Archive
By Samuel Greengard
Oct. 1, 1997
Although many companies have established ethics programs during the last decade, few have taken such a comprehensive approach as Lockheed Martin Corp. The Bethesda, Maryland-based defense giant has designed an ethics program that’s a model for the corporate world. It offers employee training, a hot line and a variety of written materials.
To begin with, Lockheed Martin distributes a booklet titled Our Values to every employee. It lists the company’s ethics standards and discusses why honesty, integrity and quality are crucial. The booklet also details important values and provides specific behavioral recommendations to readers. Another pamphlet, Ethics in Our Workplace, features detailed discussions on a wide array of topics, including ethics in cyberspace, conflicts of interest, cultural differences and excuses for misconduct. A separate newsletter, Corporate Legal Times, provides self-assessments and information. And a full-fledged board game called The Ethics Challenge offers a litany of ethics issues in an amusing way—featuring characters from Dilbert ™. Employees play the game during ethics training to spur discussion.

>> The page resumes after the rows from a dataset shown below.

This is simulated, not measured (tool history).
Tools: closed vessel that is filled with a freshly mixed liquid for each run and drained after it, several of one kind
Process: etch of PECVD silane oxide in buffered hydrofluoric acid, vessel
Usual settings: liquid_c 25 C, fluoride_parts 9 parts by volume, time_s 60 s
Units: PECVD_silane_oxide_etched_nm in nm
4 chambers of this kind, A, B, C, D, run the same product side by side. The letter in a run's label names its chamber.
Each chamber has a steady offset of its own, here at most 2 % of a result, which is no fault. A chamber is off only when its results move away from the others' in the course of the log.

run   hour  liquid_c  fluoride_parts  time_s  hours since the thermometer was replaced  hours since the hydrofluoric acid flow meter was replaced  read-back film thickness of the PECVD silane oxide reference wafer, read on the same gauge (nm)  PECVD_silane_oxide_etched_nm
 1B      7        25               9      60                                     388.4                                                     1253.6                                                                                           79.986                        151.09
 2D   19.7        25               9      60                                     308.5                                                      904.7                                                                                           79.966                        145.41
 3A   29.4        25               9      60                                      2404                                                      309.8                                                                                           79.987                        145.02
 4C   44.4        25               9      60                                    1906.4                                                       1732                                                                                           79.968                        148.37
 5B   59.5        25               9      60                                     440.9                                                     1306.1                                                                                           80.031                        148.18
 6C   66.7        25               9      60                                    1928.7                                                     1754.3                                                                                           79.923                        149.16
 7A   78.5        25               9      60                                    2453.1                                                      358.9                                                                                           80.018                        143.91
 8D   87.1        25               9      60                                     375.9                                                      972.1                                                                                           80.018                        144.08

The company also spares no effort when it comes to actual training. Every year, all 200,000 employees attend an hour of live ethics awareness training. Instead of the company using consultants or professional instructors, employees’ direct supervisors direct the course—which includes role-playing and free-form Q&A. And that’s true from the chairman downward. The company also provides a three-inch thick binder that discusses the role of the company’s ethics officers and serves up realistic scenarios dealing with sexual harassment, interpersonal communication, and gifts, gratuities and other business courtesies. Finally, there’s a toll-free hot line that brings in more than 4,000 calls a year, and ethics officers are located at all 70 business units worldwide. Says Carol R. Marshall, vice president of ethics and business conduct: “The more people discuss ethics and think about it, the more likely they are to act responsibly.”
Workforce, October 1997, Vol. 76, No. 10, p. 51.